8 August 1932
Naigaum, near Lalbaug, Mumbai (Village-Ingavali, Tal-Bhor, Pune)
|Died||30 September 1997
Rama Niwas, Shivaji Park, Mumbai
|Occupation||Actor, Director, Lyricist, Writer|
|Home town||Ingavali, Tal-Bhor, Pune|
|Spouse(s)||Nalini Kondke (1960-1967)|
Krishna Kondke (August 8, 1932 – March 14, 1998), popularly known as Dada Kondke, was a Marathi actor and film producer. He was one of the most renowned personalities in Marathi film industry, famous for his double entendre dialogues in movies.
Kondke was born in a family owning a grocery shop and owners of chawls in Morbaug area of Mumbai which were let out. His family members were also foreman handling millworkers of Bombay Dyeing on Gokulashtami day and hence was named Krishna. Dada Kondke was entered in the Guinness Book of World Records for the highest number of films (nine) that achieved silver jubilee (running for 25 consecutive weeks). Kondke was called "Dada", an honorific Marathi term meaning "elder brother", which led to his popular name Dada Kondke. He was credited with introducing the genre of sex comedy to Marathi cinema and Indian cinema.

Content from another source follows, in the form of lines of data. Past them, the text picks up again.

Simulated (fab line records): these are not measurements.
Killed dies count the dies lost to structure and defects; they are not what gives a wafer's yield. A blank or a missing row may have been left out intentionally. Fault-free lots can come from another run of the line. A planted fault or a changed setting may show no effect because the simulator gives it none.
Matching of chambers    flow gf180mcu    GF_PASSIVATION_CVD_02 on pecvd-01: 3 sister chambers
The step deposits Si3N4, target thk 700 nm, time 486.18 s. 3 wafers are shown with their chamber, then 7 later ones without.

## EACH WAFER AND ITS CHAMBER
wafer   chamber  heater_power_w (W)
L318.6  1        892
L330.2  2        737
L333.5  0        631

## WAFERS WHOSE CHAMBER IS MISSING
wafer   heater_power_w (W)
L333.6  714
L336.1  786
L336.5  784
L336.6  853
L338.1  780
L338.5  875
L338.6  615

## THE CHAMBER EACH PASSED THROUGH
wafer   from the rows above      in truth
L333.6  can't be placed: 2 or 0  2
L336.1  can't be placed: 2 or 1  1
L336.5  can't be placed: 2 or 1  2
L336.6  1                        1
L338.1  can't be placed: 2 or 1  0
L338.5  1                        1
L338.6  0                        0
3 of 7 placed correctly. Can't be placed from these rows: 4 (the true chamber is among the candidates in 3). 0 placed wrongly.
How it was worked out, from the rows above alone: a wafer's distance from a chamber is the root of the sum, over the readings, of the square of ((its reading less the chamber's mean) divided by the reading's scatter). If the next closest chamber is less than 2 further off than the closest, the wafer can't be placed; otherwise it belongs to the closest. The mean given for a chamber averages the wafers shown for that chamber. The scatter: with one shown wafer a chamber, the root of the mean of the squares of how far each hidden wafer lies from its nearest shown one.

Kondke was a born and raised in a cotton mill-worker family in a chawl in Naigaon, near Lalbaug, Mumbai. His family originally hailed from the village of Ingavali which was in the erstwhile Bhor State near Pune. Kondke and his migrant family retained close connections to their rural roots. As a youngster, Kondke was a rough kid who later on took up job in a local grocery retail chain called Apna Bazaar. He lost most of his immediate family to unfortunate events and the grieving process changed him profoundly. These events made him focus more on the lighter side of life and make people laugh. Kondke started his entertainment career with a band and then worked as a stage actor. While working for the drama companies, Kondke toured all over Maharashtra which helped him understand what entertainment clicked with the local population.
Kondke was involved in cultural activities of Seva Dal, a Congress party volunteers organization, where he started working in dramas and came in contact with various drama related personalities one of whom was Vasant Sabnis, a well known Marathi writer. Later, Kondke started his own drama company, and approached Sabnis to compose a drama script for him. Sabnis was impressed with his personality and his performance in Khankhanpurcha Raja (literal translation, bankrupt king), and wrote a Tamasha, a type of folk play (Loknatya) in Maharashtra, India. The drama was named Vichha Majhi Puri Kara (literal translation, fulfill my wish). The drama went on to play over 1500 shows and made him a star.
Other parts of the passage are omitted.